# owners manual for mercedes 310d pre sprinter



## 89905 (May 1, 2005)

Hello
Does anyone have a owners manual for a 1993 mercedes 310d ( pre sprinter ).
or a copy.
I have one but its in German and mercedes have not done a reprint in English for some time.
I will pay for it.
cheers
twodogs


----------



## crissy (May 15, 2005)

Hi Twodogs,
If you get offered more than one, please let me know as I'll buy one. I've been unable to find a copy and have tried all the usual sources.
Chris


----------



## 89905 (May 1, 2005)

After I seen a Mercedes operating manual in English go for £63 on ebay I give up on ever getting one .
In the last year I have tryed my local mercedes commecial dealer three times on the last visit I manage to contact the manager of the parts department " No problem Mr Twodogs I will have it for you tommorow "
the next day there it was and the cost £6 .
I think I was lucky to get the parts manager or i would be still looking on ebay.
see you on the road 
twodogs


----------



## crissy (May 15, 2005)

Hi twodogs,
Can you let me know the dealer's name and number so I can try to get one too. I've just called our local Merc commercial dealer (again) and told him that someone else had managed to get one, but he looked it up and said it just wasn't available, there or in their group. He said he ordered one for someone over a year ago and it still hasn't materialised! He then said try again in a month :? which seemed a little strange ...
Thanks,
Chris


----------



## 89905 (May 1, 2005)

hello Chris
as soon as I get home from work I will dig out the paper work from mercedes and post .
the manual is the English verstion covering 2/3/4 series vans.
if all fails I will sort you out a photocopy .
I Tryed several times over a year, to think that mercedes have them sat on the shelf drives me mad .
see you on the road
twodogs


----------



## 89905 (May 1, 2005)

Chrissy
I have sent you a personal message with the details for the manual.
twodogs


----------



## 89905 (May 1, 2005)

hello again Chrissy,
what motorhome is built on your mercedes chassis ?
twodogs


----------



## crissy (May 15, 2005)

Hi Twodogs, thanks for the p.m. 
It's a Hymer S560. I called the garage and they didn't have any left (had 2 apparently - you sure you didn't buy 2 to put the other one on e-Bay :lol: ). 
Very helpful chap took my number and called back to say he'd called Milton Keynes (H.O.) and they didn't have any but he found another distributor in his group who did, so he's ask him to post it over and once it arrives he'll call me.
Fingers crossed.
Thanks for your help.
Chris


----------



## 89905 (May 1, 2005)

Hello Chris,
No I only had one I wish I did have two thay seem a good investment .
I notice a copy has gone on ebay today with a reseve on it !!!
See you on the road in your "classic".
Twodogs


----------



## 88870 (May 10, 2005)

Hmm, sounds like hard work this manual location! My motorhome (on a ford) came with 2 user guides in english, one in italian and I have another one that I can't remember what language it is in .... maybe spanish ... a little overkill methinks!

Leigh


----------



## crissy (May 15, 2005)

Hi Twodogs,

Well I think *Gerard Mann, Merc dealership, Wolverhampton, Parts Department*, deserve a pat on the back.
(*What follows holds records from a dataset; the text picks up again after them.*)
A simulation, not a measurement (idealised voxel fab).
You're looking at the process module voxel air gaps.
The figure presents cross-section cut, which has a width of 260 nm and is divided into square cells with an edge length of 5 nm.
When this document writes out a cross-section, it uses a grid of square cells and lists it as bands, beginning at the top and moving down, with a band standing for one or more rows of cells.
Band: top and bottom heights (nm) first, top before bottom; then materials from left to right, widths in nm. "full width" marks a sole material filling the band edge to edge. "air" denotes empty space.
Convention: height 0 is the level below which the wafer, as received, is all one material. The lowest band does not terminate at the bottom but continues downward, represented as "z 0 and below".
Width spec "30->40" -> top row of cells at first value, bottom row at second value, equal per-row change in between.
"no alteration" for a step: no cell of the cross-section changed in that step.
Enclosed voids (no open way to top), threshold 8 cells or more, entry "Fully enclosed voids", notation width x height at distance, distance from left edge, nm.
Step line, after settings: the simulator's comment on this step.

Rob called this morning to say manual has arrived and will be in the post to me tonight.

Thanks for the pointer, Twodogs. I can't believe someone is going to pay that amount for it - I'd better look after mine.

Wurz, writing about your manual - I recently bought a DVD recorder and the instruction book is about an inch thick. Not to worry, I thought, it'll be in about six languages. Alas no, just in English ....

Chris


----------



## 89905 (May 1, 2005)

GOOD NEWS Chris
Glad I could help you can now workout the heating settings and the diff lock ,the bit about mixing kero with deisal for winter use will be useful ??.
it amazes me with so many 310/410 vans about the manual is so hard to get.
I still have two copys in German.
all the best
Twodogs


----------